Mawingu Network’s Tim Nderi rolls out low-cost, regional Wi-Fi hot-spots, adding new Counties – “Nothing holding back further expansion”
Kenya’s Mawingu Networks was set up to target areas in Kenya without either electricity or data access. It has quietly built itself a customer base from what at first sight look like unpromising areas for Internet users. Russell Southwood spoke to Tim Nderi, Mawingu’s CEO about its expansion plans.
Mawingu’s business model is fairly straightforward. It sets up solar-powered hot-spots in places without grid power. These hot-spots are sales points with what it calls Attendants who help the customers access the Internet on their phone and sell them Internet time.
“We’re offering the equivalent of Internet cafes where the hot-spots are and you can also charge your phone”. Customers have a choice of two time-limited but bandwidth unlimited tariffs: the weekly Pepea Tariff for Kshs 100/- (US97 cents) or the monthly Thamani Tariff for Kshs 300/- (US$2.91).
Mawingu Networks has attracted international funding and support from a diverse range of partners including: Jim Forster, Vulcan Inc., Overseas Private Investment Corporation (OPIC), USAID, University of Southampton, Adaptrum, JTL and Strathclyde University.
Now in its second year it has 300 hot-spots across two counties (Laikipia and Meru) in Kenya and is going to expand this reach even further:”We are going to expand further in Meru and add Embu County…Our ambition is to get a regional presence and then go national.” It currently operates on regional licences. Nderi says nothing is currently holding back their expansion and they are finding it easy to recruit Attendants for the hot-spots.
It originally launched using TV White Spaces spectrum as part of Microsoft’s 4Afrika TV White Spaces initiative. But the pilot phase came to an end and Kenya’s regulator, the Communications Authority did not convert the pilot authorization into operating licences. So Mawingu transitioned into using ISM band spectrum to deliver its service.
It has more than 10,000 customers so I asked Nderi how they were using the service? They use their data in an average of two hour sessions:”Many are students using it for research. They also use apps like What’s App. There are people who search for commodity prices for things they’re selling like cabbages. People use Facebook and LinkedIn and are looking for employment. For entertainment, they look at things on You Tube.” Take-up has been good because locally there is around 20% smartphone penetration.
The counties covered are over 200 kms away from the capital Nairobi. Most people in the area are skilled farmers but some do subsistence farming or have smallholdings:”We’re getting our bandwidth from the backhaul networks of Liquid Telecom and Jami Telecom. There are no remote sites using satellite at the moment.”

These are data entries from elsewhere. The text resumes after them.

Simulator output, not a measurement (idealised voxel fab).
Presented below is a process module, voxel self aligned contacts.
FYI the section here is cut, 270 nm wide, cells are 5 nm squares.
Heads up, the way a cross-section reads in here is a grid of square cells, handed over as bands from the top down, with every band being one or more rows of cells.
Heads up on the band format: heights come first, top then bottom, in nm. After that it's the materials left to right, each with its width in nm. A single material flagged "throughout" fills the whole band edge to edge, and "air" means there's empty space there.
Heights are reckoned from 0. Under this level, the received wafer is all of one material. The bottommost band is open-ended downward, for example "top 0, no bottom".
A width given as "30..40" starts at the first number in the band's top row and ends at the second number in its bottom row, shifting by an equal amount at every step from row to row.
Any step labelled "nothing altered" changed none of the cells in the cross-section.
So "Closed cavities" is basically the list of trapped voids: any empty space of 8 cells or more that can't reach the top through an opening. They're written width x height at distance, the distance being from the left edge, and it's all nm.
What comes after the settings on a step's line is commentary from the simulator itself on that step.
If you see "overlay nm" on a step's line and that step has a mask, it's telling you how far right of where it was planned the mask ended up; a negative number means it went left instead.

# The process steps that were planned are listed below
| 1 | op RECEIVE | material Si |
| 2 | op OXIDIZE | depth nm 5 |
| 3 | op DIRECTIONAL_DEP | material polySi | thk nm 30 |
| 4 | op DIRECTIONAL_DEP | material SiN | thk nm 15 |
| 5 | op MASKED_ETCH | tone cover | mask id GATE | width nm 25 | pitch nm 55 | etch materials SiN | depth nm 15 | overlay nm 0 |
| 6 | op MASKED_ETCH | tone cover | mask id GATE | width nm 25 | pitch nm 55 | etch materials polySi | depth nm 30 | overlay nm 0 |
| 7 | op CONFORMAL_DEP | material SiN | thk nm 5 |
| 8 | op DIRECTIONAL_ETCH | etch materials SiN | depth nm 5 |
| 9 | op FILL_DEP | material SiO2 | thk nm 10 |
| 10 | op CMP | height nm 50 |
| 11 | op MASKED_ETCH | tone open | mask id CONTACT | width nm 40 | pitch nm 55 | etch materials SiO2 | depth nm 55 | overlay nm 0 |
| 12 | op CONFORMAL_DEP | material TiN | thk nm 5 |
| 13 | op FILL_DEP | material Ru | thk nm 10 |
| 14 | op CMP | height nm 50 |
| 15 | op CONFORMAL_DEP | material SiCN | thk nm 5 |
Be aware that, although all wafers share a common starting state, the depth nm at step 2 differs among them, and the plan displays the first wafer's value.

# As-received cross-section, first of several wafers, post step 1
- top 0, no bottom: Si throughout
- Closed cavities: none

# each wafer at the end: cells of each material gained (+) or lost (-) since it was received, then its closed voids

Kenya’s devolution of local Government to its counties seems to have spurred a growth in the area:”It’s fast-growing because of devolution and there are companies there that have opportunities for growth. Government are giving people more revenues and doing things like building roads. Also the youth population is growing fast.” Use has been generated from students of local colleges and secondary schools.
So how does Nderi identify places that will be good for hot-spots?”We normally base it on a town and we’re looking for 200-250 people a day to use the hot-spot.”